On 21 May 2014 13:42, Niall Douglas wrote:
On 21 May 2014 at 13:30, Jonathan Wakely wrote:
Did exception_ptr come from Boost?
It first appeared in Boost 1.36, nearly two years after Beman's first WG21 proposal for exception propagation and 18 months after Peter's exception_ptr proposal that was closer.
I did not know that.
I'm not sure the absence/presence of anything in C11 had much influence on C++11, remember C++0x was feature-complete many years ago, but it took a long time to bake the final standard (even /losing/ features along the way).
Ok, I'll put it the other way round then: it's hard to imagine C standardising a feature without C++ improving/"improving" on it.
Thankfully C++ doesn't seem to be incorporating the optional Annex K from C11, with the bounds-checking interfaces such as tmpnam_s. I still think the comparisons with C11 aren't relevant and don't help make your point.
I personally found this pattern to be highly useful. It suggests to us what added to recent Boost will enter C++ 17 or TR3, so taking a guess:
There isn't going to be a TR2, let alone a TR3, instead there are going to be several mostly-independent Technical Specification documents.

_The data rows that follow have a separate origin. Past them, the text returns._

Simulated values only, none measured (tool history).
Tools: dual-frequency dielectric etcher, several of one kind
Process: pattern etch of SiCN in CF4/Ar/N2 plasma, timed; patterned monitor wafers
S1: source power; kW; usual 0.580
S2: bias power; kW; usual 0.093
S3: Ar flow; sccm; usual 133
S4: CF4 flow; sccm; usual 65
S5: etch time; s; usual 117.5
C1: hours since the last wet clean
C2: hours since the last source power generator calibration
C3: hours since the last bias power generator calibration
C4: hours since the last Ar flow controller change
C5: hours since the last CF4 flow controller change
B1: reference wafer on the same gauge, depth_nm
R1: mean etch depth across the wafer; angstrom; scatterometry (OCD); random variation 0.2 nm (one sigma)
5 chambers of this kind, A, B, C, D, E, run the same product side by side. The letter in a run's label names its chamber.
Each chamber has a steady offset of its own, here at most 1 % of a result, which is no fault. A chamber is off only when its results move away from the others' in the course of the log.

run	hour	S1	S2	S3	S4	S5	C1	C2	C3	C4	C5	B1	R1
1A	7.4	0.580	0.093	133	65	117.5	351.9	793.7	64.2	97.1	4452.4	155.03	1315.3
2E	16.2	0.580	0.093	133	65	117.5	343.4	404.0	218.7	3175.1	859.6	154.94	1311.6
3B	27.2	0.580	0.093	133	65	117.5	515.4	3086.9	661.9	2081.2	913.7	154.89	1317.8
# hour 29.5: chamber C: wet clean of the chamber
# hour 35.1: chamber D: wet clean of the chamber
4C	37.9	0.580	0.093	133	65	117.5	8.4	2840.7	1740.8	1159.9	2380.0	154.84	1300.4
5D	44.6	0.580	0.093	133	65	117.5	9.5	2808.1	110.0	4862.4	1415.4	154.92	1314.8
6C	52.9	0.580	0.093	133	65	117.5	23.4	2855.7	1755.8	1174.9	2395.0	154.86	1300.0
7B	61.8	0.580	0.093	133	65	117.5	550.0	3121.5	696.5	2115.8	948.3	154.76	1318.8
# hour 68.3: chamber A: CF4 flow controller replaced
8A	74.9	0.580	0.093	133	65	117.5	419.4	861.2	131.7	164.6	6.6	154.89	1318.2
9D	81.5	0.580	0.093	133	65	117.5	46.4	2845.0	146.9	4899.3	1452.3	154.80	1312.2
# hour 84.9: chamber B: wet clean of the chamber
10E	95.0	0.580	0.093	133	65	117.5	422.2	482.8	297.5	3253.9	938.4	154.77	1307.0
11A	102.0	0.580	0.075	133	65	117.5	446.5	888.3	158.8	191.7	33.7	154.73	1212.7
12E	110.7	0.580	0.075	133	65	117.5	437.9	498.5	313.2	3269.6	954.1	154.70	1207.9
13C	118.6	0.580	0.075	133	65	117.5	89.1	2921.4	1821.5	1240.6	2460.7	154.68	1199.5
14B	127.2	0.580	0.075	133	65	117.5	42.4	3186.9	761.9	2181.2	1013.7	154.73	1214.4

I'm a victim of Wikipedia on this! I thought I remembered that TRs were the way of the dodo, but https://en.wikipedia.org/wiki/C%2B%2B_Technical_Report_1#Technical_Rep ort_2 seemed to indicate TR2 was still happening.
If someone more familiar with the committee's current plans could update that section correctly, that would be great.
Will do.
Eh, okay, this is actually news to me that a std::experimental is planned. Do we know what will enter it yet?